Musings & Meditations

This Was Seattle Burlesque: The Palace Hip

Posted in Art & Society, Sexuality and Culture, Travel by Pam Keesey on February 21, 2009

Cynthia and I decided we needed a little adventure. Nothing too far, nothing too expensive. So we hightailed it to Portland for the weekend to see what there is to be seen. She and I have both been through Portland, stopping long enough to perhaps eat something, but the chance to explore had escaped us both until now.

We stayed in a hostel in the northwest part of the city which was right near a bohemian arts and shopping area that we knew nothing about until the friendly staff at the pointed us in the right direction. And there we found such treasures!

Before I get too far ahead of myself, Cynthia and I both love burlesque, and we’ve both relished the resurgence of burlesque as an art form. So we were absolutely delighted to find vintage burlesque items in the nooks and crannies of different stores throughout the neighborhood.
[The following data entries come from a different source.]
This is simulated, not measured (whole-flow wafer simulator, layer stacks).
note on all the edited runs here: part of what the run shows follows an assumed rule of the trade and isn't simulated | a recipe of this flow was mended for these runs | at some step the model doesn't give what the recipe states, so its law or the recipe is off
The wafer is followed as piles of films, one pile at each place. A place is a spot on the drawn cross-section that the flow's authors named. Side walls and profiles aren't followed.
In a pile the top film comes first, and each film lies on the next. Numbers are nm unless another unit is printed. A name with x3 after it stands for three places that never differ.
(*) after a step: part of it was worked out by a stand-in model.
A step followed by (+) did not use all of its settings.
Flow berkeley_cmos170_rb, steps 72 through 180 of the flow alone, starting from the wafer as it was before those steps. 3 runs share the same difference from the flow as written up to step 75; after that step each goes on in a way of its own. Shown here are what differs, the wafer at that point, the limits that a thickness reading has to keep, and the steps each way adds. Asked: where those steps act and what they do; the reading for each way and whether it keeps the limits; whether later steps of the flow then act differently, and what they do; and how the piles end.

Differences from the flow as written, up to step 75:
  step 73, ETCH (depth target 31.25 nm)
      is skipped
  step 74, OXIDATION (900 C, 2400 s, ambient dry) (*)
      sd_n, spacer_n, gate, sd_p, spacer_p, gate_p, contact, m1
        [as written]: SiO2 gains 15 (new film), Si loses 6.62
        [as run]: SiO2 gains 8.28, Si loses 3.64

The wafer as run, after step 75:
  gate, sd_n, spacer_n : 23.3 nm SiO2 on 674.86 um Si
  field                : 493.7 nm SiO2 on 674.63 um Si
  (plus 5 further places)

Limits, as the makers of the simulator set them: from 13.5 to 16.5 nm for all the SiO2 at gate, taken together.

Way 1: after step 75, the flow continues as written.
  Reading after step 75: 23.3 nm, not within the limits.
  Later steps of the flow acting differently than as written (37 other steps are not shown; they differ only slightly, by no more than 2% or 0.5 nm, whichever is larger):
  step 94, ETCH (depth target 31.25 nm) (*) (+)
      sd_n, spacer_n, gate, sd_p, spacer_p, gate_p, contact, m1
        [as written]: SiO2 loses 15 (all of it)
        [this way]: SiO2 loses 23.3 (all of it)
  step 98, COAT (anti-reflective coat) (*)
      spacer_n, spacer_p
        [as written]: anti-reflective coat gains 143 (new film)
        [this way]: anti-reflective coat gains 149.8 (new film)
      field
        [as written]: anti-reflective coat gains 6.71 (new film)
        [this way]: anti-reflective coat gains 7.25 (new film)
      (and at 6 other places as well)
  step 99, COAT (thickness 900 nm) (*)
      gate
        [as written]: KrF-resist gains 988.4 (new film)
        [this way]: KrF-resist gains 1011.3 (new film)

One of the stores we stumbled upon was a little boutique full of vintage ephemera. “All things lovely and strange” it said on the sign outside the door, and we found it to be quite true. Upon entering, I spotted an old photograph propped up in a 1950s chair along with some other unrelated items. Very 1920s in style and quite worn, the photograph was of a woman — yes, a dancer — in a faux Chinese sleeveless jacket with unattached kimono-style sleeves, holding a large Chinese style fan above her head. Posed beautifully, it was quite clear that she was one of the star attractions of a long forgotten show.

“How much for this photograph,” I asked one of the clerks.

“Both items go together,” he said. “I can’t sell them separately.”

“Both items?” I asked.

“The fabric on the chair,” he said. “It’s the jacket she’s wearing in the photograph.”

I picked up the fabric and unfolded it. Torn in places, quite threadbare in others, it was most certainly the very same jacket she was wearing. There were a few other delightful items — a 1964 paperback entitled The History of Burlesque which I found propped up next to a statue of the Pope, and a July 1951 issue of Eve: The Woman’s Magazine for Men, part cheesecake, part women’s fashion and feminine culture, but distinctly targeting a male audience. But it was really the photograph with the matching burlesque costume that was the exceptional find.

In looking more closely, I saw the imprint “Anderson/Seattle.” This photograph had been taken in Seattle. I asked the clerk what she knew. “The owner went to a big sale in Seattle back in the 80s. They were tearing down a theater, and she bought lots, brought them back to Portland, and bit by bit has been offering pieces for sale.” I asked her the name of the theater. “The Palace Hip.”

Palace Hip, Seattle, 1921

Palace Hip, Seattle, 1921 (from the Webster & Stevens Collection, MOHAI, Seattle; used with permission and available for purchase directly from MOHAI)

The Palace Hip, it turns out, was the Palace Hippodrome, part of the Ackerman and Harris circuit. It was located on 2nd Avenue and Spring Street in downtown Seattle. The Palace Hip was the most popular vaudeville theater in Seattle, and hosted performers who would later become some of the biggest names in the entertainment industry. Designed as a multipurpose theater, the Palace Hip was also a first-run movie theater in its time. But it was primarily known for its cabaret acts.

Chorus Girls at the Palace Hip, Seattle, 1922

Chorus Girls at the Palace Hip, Seattle, 1922 (from the Webster & Stevens Collection, MOHAI, Seattle; used with permission and available for purchase directly from MOHAI)

These two pieces are now among my favorite possessions. They are both great reminders of burlesque — and Seattle — days of yore. At the same time, I’m disappointed that I’ll never be able to visit the Palace Hippodrome. The theater was torn down in 1981 to make room for a new parking garage. Then again, if the theater hadn’t been torn down, these two items might be, to this day, sitting in a box somewhere in the storage rooms of the once famous Palace Hip.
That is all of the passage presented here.